I took a special Yoga class last week with on of my best mentors & most inspiring people ever (thanks Chelsea!) and she spoke about being non-reactive. She shared a story and talked about how important it is to detach from other peoples crazy emotional outbreaks in order to remain more calm when any given situation occurs. That theme stuck with me throughout her classes and unique transitions, and as I did my best to keep my breath moving even with the challenges and holds. It continued throughout my day and to my surprise I was well aware at how reactive I get. At this point in my life I consider myself a pretty peaceful person. I have Yoga to thank and life experience which has taught to me to relax, slow down, and accept the beauty of living in the present moment. It’s amazing how much energy I unconsciously give up throughout my day. For example, when I was driving home I got put in some traffic at about 230pm in the afternoon. I immediately reacted (to myself in the car) and got annoyed, etc. My teachers voice popped into my head and I had to remember to embrace the moment because I can’t change the traffic. Instead of reacting and getting myself into an angry, frustrated, WTF is wrong with San Diego type of mood, I needed to settle. I put on some good music and began to embrace the moment of slowness, recognizing a little bit of traffic was not going to fully ruin the moment or the rest of my day, and that it would be totally useless to emotionally get aggravated for that short period.

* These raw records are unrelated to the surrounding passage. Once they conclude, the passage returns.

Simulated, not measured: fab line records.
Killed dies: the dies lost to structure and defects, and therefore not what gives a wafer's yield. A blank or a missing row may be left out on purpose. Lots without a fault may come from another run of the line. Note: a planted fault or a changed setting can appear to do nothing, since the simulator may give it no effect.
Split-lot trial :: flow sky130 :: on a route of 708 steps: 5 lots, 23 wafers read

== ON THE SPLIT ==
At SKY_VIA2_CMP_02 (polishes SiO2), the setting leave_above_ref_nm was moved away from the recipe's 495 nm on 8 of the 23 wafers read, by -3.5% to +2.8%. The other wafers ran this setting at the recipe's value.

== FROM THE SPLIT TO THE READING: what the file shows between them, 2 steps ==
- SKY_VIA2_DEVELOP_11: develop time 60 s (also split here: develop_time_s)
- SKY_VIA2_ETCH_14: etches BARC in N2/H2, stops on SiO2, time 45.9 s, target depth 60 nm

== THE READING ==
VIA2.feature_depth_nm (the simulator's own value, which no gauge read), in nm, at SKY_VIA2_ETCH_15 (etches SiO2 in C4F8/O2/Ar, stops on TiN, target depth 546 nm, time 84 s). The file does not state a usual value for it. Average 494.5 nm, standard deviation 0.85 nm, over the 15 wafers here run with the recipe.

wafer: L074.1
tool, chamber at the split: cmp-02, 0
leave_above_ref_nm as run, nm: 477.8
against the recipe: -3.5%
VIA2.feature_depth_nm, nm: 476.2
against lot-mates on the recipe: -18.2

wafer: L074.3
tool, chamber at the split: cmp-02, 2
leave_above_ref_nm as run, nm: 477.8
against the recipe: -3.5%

The holidays are here. Yay! And Nay! For some of us, deepending on our family dynamic and more. As we are around family, friends, people we like and people we prefer to never see again, it is important to stand your ground and stay in a place of peace and acceptance. When you become reactive you give your energy away. You will notice when you are around a lot of angry people they often take your good energy from you and then your become angry as well. Or if something happens, and for example, you sister gets really upset about it and starts to cry and get emotional, that often will trigger others to adapt some form of emotion too. This may be grief shown with sympathy, maybe anger thinking your sister is stupid for crying, etc. Emotions are powerful things! You do not need to pick up any extra emotional baggage or wounds form others this time of year. Family can bring out the best and worst of us all. It’s important to lay your ground and stay present and peaceful with whatever stuff happens. That way you can enjoy the season, even with the business and family drama 😉
Tips to stay Non-Reactive at Holiday Time:
– Take deep centering breathes
When things happen, someone gets upset, etc, come back to you. Close your eyes, take some breathes, recenter yourself so other people’s shit is not causing you to react or attrain to the emotion they are experiencing. You will get triggered, relax, breathe, then speak and more forward as you need
– Get outside! Take Walks, get into Nature, get away from the House
Lots of people is lots of energy. Add in parties, stress of cooking, decorating, entertaining, etc – it is a lot to handle. Take a walk when you feel overwhelmed, get away from the group/family, soak up some sun, snow, & let nature help calm you. You will be surprised at how liberating it can be!
– Keep a positive story in your head about You
Family triggers us all in different ways. You can love your family and not be best buddies with them. I am the outcast of my family and frequently laugh at how out of place I fit into the group (especially with my green drinks). Keep yourself happy and entertained by remembering who you are, what you stand for, and the good qualities you have. You family may not agree, or support, & that’s okay. You can have other reasons to love them or at lease show presence in the season.
When things happen smile. If someone acts out of place, says something mean, tells you something that does not suit you, SMILE. Compassion is the best gift everyone can give. To me, a smile is a way to bring neutrality to any situation, give lightness, and a sense of warmth.
– Practice thinking, feeling, then speaking
We all act different around family. Often our walls are down, we treat our family different than we would treat a stranger, coworker, etc. Everyone is accountable when they are reactive. When you know that person is going to piss you off this holiday season or make you feel bad – practice pausing. Let things digest, let yourself process them, then decide if its something worth getting emotionally triggered by. Often when you pause you can notice it’s never about you, always about the other person and their shit. Thus, when that brother you don’t vibe well with says something that usually you want to lash back at, maybe this year you can be more peaceful, calm, collected, and smile and not respond or give a mere ‘thanks’ and let the words wash away…
Do the most you can to exercise, move you body, and venture away from the people so you can stay calm & collected. I listen to music often, grab my headphones, or find an empty room, lock it, and enjoy the stillness for a few moments.